The Chin Human Rights Organization (CHRO) reported that a 45 year old mother was killed, and her two year old child seriously injured by a landmine planted by the military junta outside of their home in Mindat, Chin State. The infant has sustained serious head wounds, and lost both of her legs. The attack is yet another stark reminder of the horrors and atrocities that every day civilians have been forced to face.
The ongoing, increasing presence of the military junta in Karen State has forced civilians to put their livelihoods on hold. This has had worsening economic impacts for residents who are unable to earn an income and are fearful of being threatened or killed by the Myanmar Army.

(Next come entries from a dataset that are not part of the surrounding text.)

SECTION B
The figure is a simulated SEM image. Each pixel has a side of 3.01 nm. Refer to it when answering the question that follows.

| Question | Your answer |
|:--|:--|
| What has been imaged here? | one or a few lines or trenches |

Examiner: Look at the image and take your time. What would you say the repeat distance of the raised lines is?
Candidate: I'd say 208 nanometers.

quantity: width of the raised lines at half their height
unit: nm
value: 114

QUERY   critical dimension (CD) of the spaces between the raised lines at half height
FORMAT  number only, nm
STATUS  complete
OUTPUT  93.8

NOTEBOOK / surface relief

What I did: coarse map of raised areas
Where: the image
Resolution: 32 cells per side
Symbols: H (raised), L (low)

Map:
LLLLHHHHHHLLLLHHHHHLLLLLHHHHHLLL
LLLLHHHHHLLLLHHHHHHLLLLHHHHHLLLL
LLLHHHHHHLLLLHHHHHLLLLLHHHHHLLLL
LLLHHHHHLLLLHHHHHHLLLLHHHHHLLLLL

The Karen National Liberation Army reported that armed clashes are increasing ‘on a regular basis’ as the junta expand their operations. Between October and November 2021, the junta recorded 355 clashes. All of the fighting poses serious risks to civilians who are at risk of being killed during artillery shells which are fired into villages, farms and plantations. A report recently published by the Karen Peace Support Network, “Shelling Out Punishment Across Mutraw District” estimated that there were over 80,000 civilians displaced in Mutraw District as a result of target air and ground attacks.
KAYAH (KARENNI) STATE
The worsening situation in Kayah (Karenni) State has forced thousands to flee. Those who have sought safety in IDP camps have a multitude of fears, including the possibility of food running out. A local humanitarian organization expressed concern that the violence which has displaced civilians has led to food shortages. If the situation does not see any form of stability, food could run out within one or two months. Any delay in the provision of humanitarian aid only exacerbates the suffering of IDPs on the ground. Meanwhile, youth in Hpruso and Demawso Townships continue to be targeted by the military junta.
According to the Karenni Civil Society Network, over 150,000 people—more than half the population of Karenni State. Civil society organizations are working tirelessly to provide food, shelter and survival materials to those deprived of their basic access to goods and services. These efforts must be supported by the international community.